Equivalent External Noise Temperature of Time-Varying Receivers

TL;DR

This paper develops a theoretical framework to analyze the external noise temperature of time-varying antennas, highlighting how their noise characteristics depend on cross-frequency effects and broadband noise environments.

Contribution

It extends classical noise temperature theory to time-varying systems using the concept of cross-frequency effective aperture, providing new insights into their noise behavior.

Findings

Noise characteristics depend on cross-frequency effective aperture.

Time-varying systems exhibit unique intermodulation effects.

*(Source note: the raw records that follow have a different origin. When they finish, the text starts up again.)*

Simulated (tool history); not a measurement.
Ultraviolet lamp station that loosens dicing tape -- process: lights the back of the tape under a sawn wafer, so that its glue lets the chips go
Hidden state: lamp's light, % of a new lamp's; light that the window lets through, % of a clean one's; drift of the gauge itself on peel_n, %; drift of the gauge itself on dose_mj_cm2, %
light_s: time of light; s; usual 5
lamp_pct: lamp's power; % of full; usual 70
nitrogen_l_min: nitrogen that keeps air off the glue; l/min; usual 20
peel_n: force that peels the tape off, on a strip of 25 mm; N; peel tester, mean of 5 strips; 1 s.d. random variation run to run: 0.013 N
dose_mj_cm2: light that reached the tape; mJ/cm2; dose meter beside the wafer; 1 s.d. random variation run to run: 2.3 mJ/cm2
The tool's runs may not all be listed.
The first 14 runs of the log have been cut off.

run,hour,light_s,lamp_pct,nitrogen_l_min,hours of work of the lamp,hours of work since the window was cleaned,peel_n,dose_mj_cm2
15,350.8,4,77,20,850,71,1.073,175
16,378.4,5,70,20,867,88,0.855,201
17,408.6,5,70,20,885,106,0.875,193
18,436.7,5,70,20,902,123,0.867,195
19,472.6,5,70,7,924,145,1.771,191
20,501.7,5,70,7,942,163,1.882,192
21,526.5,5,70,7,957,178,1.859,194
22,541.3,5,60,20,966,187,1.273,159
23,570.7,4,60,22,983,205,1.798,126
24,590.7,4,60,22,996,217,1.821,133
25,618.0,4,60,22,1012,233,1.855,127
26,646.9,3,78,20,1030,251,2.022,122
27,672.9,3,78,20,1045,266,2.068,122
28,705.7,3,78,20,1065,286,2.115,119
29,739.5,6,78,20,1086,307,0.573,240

Applications include parametric amplifiers and time-modulated arrays.

Abstract

The equivalent external noise temperature of time-varying antennas is studied using the concept of cross-frequency effective aperture, which quantifies the intermodulation conversion of external noise across the frequency spectrum into a receiver's operational bandwidth. The theoretical tools for this approach are laid out following the classical method for describing external noise temperature of linear time-invariant antennas, with generalizations made along the way to capture the effects of time-varying components or materials. The results demonstrate the specific ways that a time-varying system's noise characteristics are dependent on its cross-frequency effective aperture and the broadband noise environment. The general theory is applied to several examples, including abstract models of hypothetical systems, antennas integrated with parametric amplification, and time-modulated arrays.